Christian, an Oxford University-educated historian and scholar, is one of those big thinkers who argues that the only way to understand the past is to take a deep dive into the entire 14-billion-year history of the universe.
“David created my favorite course of all time, Big History,” write Gates. “It tells the story of the universe from the big bang to today’s complex societies, weaving together insights and evidence from various disciplines into a single narrative. If you haven’t taken Big History yet, Origin Story is a great introduction. If you have, it’s a great refresher. Either way, the book will leave you with a greater appreciation of humanity’s place in the universe.”
Factfulness: Ten Reasons We Are Wrong About the World—And Why Things Are Better Than You Think, by Hans Rosling, with Ola Rosling and Anna Rosling Ronnlund.
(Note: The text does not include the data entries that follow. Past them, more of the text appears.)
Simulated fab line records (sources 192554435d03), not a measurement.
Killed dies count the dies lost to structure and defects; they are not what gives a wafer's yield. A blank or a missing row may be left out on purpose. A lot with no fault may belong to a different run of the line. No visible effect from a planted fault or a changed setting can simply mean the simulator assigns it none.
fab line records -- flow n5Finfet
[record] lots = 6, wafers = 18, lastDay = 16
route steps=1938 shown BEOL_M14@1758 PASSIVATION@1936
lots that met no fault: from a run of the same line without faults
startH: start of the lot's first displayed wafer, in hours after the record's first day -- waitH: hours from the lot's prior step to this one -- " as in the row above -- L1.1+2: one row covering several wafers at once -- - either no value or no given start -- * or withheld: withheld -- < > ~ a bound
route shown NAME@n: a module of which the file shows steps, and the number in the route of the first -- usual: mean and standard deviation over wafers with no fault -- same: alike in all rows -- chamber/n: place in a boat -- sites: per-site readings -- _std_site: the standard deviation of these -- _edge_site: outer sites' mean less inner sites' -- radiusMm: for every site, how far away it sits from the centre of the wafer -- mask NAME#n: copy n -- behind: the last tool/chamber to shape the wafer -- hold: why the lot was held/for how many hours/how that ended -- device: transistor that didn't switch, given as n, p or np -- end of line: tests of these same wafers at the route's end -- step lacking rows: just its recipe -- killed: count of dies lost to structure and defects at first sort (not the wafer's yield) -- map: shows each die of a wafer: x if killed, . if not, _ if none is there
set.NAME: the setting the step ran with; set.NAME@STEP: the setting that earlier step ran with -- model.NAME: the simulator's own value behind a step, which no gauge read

Rosling, a Swedish doctor whose wildly popular TED Talks helped transform him into a pop-star statistician, used data to show that life on Planet Earth—along with issues like population growth and global health—wasn’t nearly as gloomy as some might have you believe.
“I’ve been recommending this book since the day it came out,” writes Gates. “Hans, the brilliant global-health lecturer who died last year, gives you a breakthrough way of understanding basic truths about the world—how life is getting better, and where the world still needs to improve. And he weaves in unforgettable anecdotes from his life. It’s a fitting final word from a brilliant man, and one of the best books I’ve ever read.”